The 1965 BBC documentary about JB (start at 5:13)...


----------



## Merl

I got a very long and wordy message back on FB from my old school mate, Tony. He's given me permision to share it here. Obviously I've left out the niceitties and general chit-chat but this is what he wrote. He's not a classical fan but has picked up a lot coming from a family that all played CM. He was a semi-pro rock guitarist btw,

_.....dad played with the Halle from the mid-sixties off and on right up to retiring. He played under Barbirolli lots of times. The "funny bloke but not a very nice guy" was probably a bit hard but dad said it was because he could be a proper witty, sarcastic bloke but equally arrogant and even though he was always saying he looked after the orchestra, he didn't. He often negotiated a good deal for himself but the Halle players were on a lot less than many other orchestras by then. They would get bookings and lucrative deals talked about and then JB would pull the plug on them with no explanation but it was usually because he'd had a better offer to jet off somewhere warmer than Manc. Dad always said JB held the Halle back and was too old-fashioned. Saying that, dad always said he got on fine with him, personally, but it used to annoy a lot of them that he wouldn't play any newer music and they had to stick with the old standards season after season. "Music died with Elgar", he used to tell them. He liked dissing George Szell too. I don't know what the beef was there. 
Dad had loads of stories about JB. Maybe I should write a book with all of my dad's anecdotes. His mate, Roy had some great stories too. He'd played under Klemperer, Karajan and a host of the top conductors. When he came round they used to si there trading stories all night. I also picked up a lot of stuff because I got a job at the FTH when I left school and ended up staying till the death of the Free Trade Hall. He said that 'Godawful John', as many of the string section sarcastically referred to him, could be a total pain in the ****. He'd have them doing massive rehearsals for pieces where he changed the score beyond recognition. They'd practise like mad then he'd change it again at the last minute. Dad said it didn't help that the orchestra was very factioned when he joined between a few of the old guard, Barbirolli sycophants and then the rest of them and some members weren't up to the job. Most of the time he didn't like playing under Barbirolli much and couldn't wait till Loughran took over. They all knew he was going to get the job after JB. When they did Mahler under Loughran he said it was a pleasure but with JB it was a task. Jimmy L was such a nice guy and was always really nice to me but he was too nice to get rid of some poor players that Barbirolli had employed. 
Dad used to tell a funny story about how Barbirolli made them rehearse a Bruckner symphony for days then changed the score and they had to practise like mad to try the get the revised version right which meant tons of extra rehearsal time. To **** him off one of the string section posted a clipping of a really good review of one of Szell's performances on the podium and when he saw the newspaper clipping he went nuts and stormed out. At the performance, the next day Barbirolli had clearly been on the sauce and the orchestra had to play through the whole symphony with hardly any direction as he was three sheets to the wind. When they finished playing he was still gesticulating and the audience were applauding. I loved it at the FTH. I only left when they vacated the building. Lots of great stories about Barbirolli from Jimmy L and those who'd been at the FTH since the 60s, dad used to share them with me. His favourite conductor was Herbert Blomstedt. He said everyone loved playing for him. I met him a few times and he was a lovely bloke but so was Simon Rattle. He had loads of patience. Stan the Man was great too but the Council had given up on the FTH by then. Dad rated him really highly. "A proper conductor". To answer your other question, dad did play on Jimmy L's Beethoven set. I've still got the box set here......_


----------



## Becca

^^I think that Simon Rattle got it right both with the CBSO & BPO in that he knew when it was a good time for the orchestra for him to leave, go out on a 'high note'.
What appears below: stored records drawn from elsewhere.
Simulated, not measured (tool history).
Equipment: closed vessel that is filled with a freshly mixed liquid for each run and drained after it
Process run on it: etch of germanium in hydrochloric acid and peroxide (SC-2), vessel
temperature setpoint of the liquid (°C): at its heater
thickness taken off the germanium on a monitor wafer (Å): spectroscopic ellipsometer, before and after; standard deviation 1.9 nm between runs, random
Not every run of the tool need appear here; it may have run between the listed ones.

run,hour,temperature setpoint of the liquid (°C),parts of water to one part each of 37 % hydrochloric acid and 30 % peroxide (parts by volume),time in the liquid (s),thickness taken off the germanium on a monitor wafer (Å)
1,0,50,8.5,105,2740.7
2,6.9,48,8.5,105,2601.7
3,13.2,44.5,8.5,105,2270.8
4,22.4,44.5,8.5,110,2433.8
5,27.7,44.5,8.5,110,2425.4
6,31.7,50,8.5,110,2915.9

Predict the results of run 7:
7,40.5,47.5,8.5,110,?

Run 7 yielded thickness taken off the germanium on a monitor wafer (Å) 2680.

On a related note, I wonder what the general feeling is about Mark Elder. He certainly seems to have done good things with the Halle.


----------



## Merl

Becca said:


> ^^I think that Simon Rattle got it right both with the CBSO & BPO in that he knew when it was a good time for the orchestra for him to leave, go out on a 'high note'.
> 
> On a related note, I wonder what the general feeling is about Mark Elder. He certainly seems to have done good things with the Halle.


Elder is a big hit in Manchester. The locals love him and reckon he's done a great job with the orchestra and modernising it. He's cheaper than Nagano was too. As regards Barbirolli tbf he was in poor health in the latter half of the 60s and he'd took his foot off the gas. Loughran's work was so appreciated because there were rumours the orchestra could go under. In a year he'd quadrupled the size of the Friends of Halle, got more bums on seats and had started to get interest from younger members. By the time he left the average age of those attending gigs had gone down by about 20 years. Must be a thankless task trying to run any orchestra, especially these days, but conductors and management are getting much more innovative.

Incidentally, a lot of the old filming from that Barbirolli documentary was of Openshaw, Beswick (where City's ground is) and Ancoats, all classed as slums in 60s. The Manchester I grew up in is nothing like today's cosmopolitan city. It was dump well into the 80s and beyond.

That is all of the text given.